Prison Certification: Another Example of US Interventionism?

Last August, 50 women in the Atlacholoaya Social Rehabilitation Center in Morelos, Mexico, went on a hunger strike to protest mistreatment and the tightening of the security measures in the prison. The protest unfolded in the context of the certification that the American Correctional Association (ACA) is pushing.

The protest measure, which barely received a footnote in the local newspapers, suggests that a broader process that is occurring across the country —importing the U.S. model of punitive incarcerations — in the name of security and governance.

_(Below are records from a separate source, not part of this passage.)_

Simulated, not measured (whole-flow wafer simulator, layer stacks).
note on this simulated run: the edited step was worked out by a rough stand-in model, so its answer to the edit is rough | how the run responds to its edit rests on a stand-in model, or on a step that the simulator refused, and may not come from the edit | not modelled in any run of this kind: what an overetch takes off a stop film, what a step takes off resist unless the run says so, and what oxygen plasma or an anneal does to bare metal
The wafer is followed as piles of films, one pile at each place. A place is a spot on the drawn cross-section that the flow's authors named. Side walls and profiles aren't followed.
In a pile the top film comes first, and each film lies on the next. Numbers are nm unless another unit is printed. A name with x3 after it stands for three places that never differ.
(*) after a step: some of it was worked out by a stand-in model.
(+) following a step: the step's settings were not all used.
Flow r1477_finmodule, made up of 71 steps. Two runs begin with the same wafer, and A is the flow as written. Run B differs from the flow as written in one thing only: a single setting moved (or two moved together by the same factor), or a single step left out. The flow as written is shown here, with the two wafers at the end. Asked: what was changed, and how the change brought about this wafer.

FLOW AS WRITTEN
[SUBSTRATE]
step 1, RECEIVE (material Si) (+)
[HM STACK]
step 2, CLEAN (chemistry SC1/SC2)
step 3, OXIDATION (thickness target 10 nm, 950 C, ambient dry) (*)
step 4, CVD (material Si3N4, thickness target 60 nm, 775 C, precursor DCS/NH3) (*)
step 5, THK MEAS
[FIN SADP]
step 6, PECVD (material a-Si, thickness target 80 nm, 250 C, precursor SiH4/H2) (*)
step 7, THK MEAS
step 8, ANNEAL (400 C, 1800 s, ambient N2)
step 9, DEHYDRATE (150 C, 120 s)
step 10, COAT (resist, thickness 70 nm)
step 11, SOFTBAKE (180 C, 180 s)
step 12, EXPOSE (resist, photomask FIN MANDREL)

As part of the so-called Merida Initiative, the United States has donated $14 million to “support” the Mexican prison system at both the federal and state levels. The initiative, which began in December 2008, lays the groundwork for a program of cooperation between the U.S. and Mexican governments whose point of departure is to ensure justice is served and expand international bilateral cooperation under the guise of fighting crime.

The Merida Initiative (also known as “Plan Mexico” for its similarity to Plan Colombia) has been widely criticized because of its interventionist nature, its punitive approach in addressing the production, trafficking and use of drugs, and its failure to include prevention strategies. Despite the broad criticism of U.S. interventionism under Plan Mexico, little has been said about the global implications of a state-sponsored incarceration model that promotes the expansion of infrastructure under the prison industry — at the same time as a legal framework legitimizing the criminalization of poverty and political dissent is being created.

Investment to build new prison complexes, coupled with the ACA’s meddling in the definition of how such structures should be used, demonstrates there is a process of standardization (in the name of “modernizing infrastructure” and human rights) to impose an incarceration model in which security and control of the population become more important than social reinsertion. Rehabilitation centers are coming to be seen as “correctional.”

Paradoxically, of the ACA’s 138 quality standards, which include modernization of prison infrastructure, staff training, the establishment of strict controls and discipline, and improvements in financial and human resources administration, it is the disciplinary measures and the “governance” which are usually implemented first, given the lack of resources to improve physical infrastructure.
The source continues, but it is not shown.